Find out the surface charge density at the intersection of point $$x = 3$$ m plane and $$x$$-axis, in the region of uniform line charge of 8 nC m$$^{-1}$$ lying along the $$z$$-axis in free space.

A uniform line charge of linear charge density $$\lambda = 8$$ nC/m lies along the $$z$$-axis. The electric field at a perpendicular distance $$r$$ from an infinite line charge is $$E = \frac{\lambda}{2\pi\varepsilon_0 r}$$.

At the point where the $$x = 3$$ m plane intersects the $$x$$-axis, the perpendicular distance from the $$z$$-axis is $$r = 3$$ m.

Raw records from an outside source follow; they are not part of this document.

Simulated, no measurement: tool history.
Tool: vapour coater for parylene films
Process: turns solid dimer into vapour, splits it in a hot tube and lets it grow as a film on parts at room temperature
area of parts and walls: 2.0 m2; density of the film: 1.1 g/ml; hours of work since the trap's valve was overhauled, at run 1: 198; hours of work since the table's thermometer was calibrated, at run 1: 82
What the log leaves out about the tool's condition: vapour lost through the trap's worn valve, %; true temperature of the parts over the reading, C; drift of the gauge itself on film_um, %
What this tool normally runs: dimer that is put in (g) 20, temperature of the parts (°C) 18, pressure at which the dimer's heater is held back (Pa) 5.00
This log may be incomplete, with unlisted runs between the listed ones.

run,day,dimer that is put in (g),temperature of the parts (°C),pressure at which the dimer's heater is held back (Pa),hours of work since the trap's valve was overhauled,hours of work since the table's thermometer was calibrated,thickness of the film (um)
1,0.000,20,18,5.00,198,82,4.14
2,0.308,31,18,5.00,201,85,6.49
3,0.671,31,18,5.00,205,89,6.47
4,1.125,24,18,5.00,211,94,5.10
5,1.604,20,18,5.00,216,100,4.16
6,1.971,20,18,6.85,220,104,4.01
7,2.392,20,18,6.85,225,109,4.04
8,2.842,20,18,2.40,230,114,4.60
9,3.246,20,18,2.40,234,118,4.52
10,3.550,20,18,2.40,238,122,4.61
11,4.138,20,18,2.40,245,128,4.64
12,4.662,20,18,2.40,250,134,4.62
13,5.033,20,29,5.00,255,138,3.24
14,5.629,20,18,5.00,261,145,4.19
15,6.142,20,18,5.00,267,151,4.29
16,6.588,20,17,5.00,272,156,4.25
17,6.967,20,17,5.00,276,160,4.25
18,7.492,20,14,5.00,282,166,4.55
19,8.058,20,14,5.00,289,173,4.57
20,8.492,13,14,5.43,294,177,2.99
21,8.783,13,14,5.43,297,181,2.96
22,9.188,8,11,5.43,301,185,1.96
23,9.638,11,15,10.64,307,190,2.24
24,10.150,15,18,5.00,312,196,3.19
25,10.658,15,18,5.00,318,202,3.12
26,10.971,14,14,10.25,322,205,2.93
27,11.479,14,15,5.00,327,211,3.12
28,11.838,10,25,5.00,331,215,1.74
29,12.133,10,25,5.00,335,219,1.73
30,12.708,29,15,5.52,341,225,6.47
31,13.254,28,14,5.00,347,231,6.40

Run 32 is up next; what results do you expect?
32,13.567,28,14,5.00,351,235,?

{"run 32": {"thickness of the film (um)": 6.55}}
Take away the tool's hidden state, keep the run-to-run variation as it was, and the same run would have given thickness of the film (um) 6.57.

The surface charge density at this point is defined as $$\sigma = \varepsilon_0 E$$. Substituting the expression for $$E$$: $$\sigma = \varepsilon_0 \times \frac{\lambda}{2\pi\varepsilon_0 r} = \frac{\lambda}{2\pi r}$$.

Computing: $$\sigma = \frac{8 \times 10^{-9}}{2\pi \times 3} = \frac{8 \times 10^{-9}}{6\pi} = \frac{8 \times 10^{-9}}{18.85} = 0.4244 \times 10^{-9}$$ C/m$$^2$$ $$= 0.424$$ nC/m$$^2$$.